I now understood my triggers, my fears, the things I never thought I would be able to admit to myself. I was able to see the destruction some of my behaviors caused. I never wanted to hurt anyone - especially myself. I knew I had a calling for music and the arts, but I just wasn’t sure what I needed to work on most to get to where I was trying to go. Before, when I didn’t know myself, I wasn’t aware of the types of relationships I needed to stay away from. Which habits not to form. What MOTIVATED me. It wasn’t until some time in my late twenties when I realized money wasn’t a motivating factor for me. I wasn’t aware the things I did had a direct affect on my instrument - as well as my spirit.
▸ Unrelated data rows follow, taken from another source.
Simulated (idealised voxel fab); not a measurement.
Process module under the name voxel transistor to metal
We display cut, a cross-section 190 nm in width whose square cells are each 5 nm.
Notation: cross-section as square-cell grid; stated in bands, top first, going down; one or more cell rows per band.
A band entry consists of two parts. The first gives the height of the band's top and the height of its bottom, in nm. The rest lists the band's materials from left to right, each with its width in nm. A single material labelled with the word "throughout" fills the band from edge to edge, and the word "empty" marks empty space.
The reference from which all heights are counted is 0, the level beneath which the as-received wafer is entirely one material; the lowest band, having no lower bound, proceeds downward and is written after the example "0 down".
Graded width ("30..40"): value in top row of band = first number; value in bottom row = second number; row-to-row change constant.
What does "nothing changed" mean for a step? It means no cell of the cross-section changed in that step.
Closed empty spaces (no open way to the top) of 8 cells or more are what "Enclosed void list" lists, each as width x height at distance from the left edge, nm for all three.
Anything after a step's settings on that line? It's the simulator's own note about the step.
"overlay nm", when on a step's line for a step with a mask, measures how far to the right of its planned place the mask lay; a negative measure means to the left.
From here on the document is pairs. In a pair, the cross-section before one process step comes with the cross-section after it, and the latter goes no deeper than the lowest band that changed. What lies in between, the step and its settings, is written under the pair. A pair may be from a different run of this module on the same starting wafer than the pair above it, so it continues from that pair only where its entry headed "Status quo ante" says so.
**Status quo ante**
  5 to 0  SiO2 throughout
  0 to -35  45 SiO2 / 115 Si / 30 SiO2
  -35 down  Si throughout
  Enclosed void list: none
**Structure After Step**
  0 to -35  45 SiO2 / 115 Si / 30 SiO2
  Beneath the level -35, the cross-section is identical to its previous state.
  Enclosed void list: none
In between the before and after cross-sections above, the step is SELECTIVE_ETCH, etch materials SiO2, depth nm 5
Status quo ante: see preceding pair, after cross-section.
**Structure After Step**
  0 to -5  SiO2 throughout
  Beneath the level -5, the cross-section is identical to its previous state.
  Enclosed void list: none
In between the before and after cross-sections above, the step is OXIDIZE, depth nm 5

With this new found self-awareness, I started making, not just better life decisions, but better CREATIVE decisions. I made better song selections. I wrote more meaningful music. I expressed myself with so much more honesty and transparency.
A good way to begin being honest with yourself is to write down at least five ways you have been known to self-sabotage. It’s good to see it right in front of your face. That way you can’t run from it. Things may not seem that big of a deal when we do a little sabotage here or there. We actually tend to mask it by saying we’re “playing it safe” or making the “smarter” choice. But there’s just something about seeing each sabotage lined up one after the other, screaming at us in written form. Time to change a few bad habits. Accountability at it’s finest.
Imposter Syndrome
Now let’s talk about Imposter Syndrome. While speaking at a North London school, former First Lady, Michele Obama, gave her take on another thing that plagues creatives and leaders alike - imposter syndrome.
Referencing her time at Princeton, the former First Lady states:
“I had to overcome the question ‘am I good enough?’ It’s dogged me for most of my life. Many women and young girls walk around with that question in their minds. I overcame that question the same way I do everything - with hard work,“ , she continued. “I decided to put my head down and let my work speak for itself. I felt I had something to prove because of the color of my skin and the shape of my body, but I had to get out of my own way.”
Mrs. Obama continued sharing how imposter syndrome continues to impact her life. “It never goes away.”, she says. “It’s sort of like ‘you’re actually listening to me?’ It doesn’t go away, that feeling of ‘I don’t know if the world should take me seriously; I’m Michelle Robinson, that little girl on the south side who went to public school’.”
I felt so much better when I knew that other leaders and creatives felt the same way I did! There are times while in the middle of giving direction or advice that a small voice starts to say “Who do you think you are? Why are you speaking like you know what you’re talking about? You know there are so many people better than you, right?…The audacity!” I do my best to snap out of it as quickly as possible then remind myself who I am. Right then and there. I’m the type of person who likes to keep receipts for moments such as these. I remind myself that I have put in the work. I am operating at high-level because not only am I educated in this particular field, I am passionate, genuine, and truly want others to succeed. Whenever I perform, write, direct, act, or lend my creativity in any way, I give everything - and then 10% more. I’m proven. So YES - I belong here.
Be sure to keep a ready list of your accomplishments so you can remind yourself who you are in those moments of doubt. You can do all of the work, be the most gifted, the most attractive, the most educated, and guess what - someone out there is still not gonna like you. Just don’t let one of those someones be you.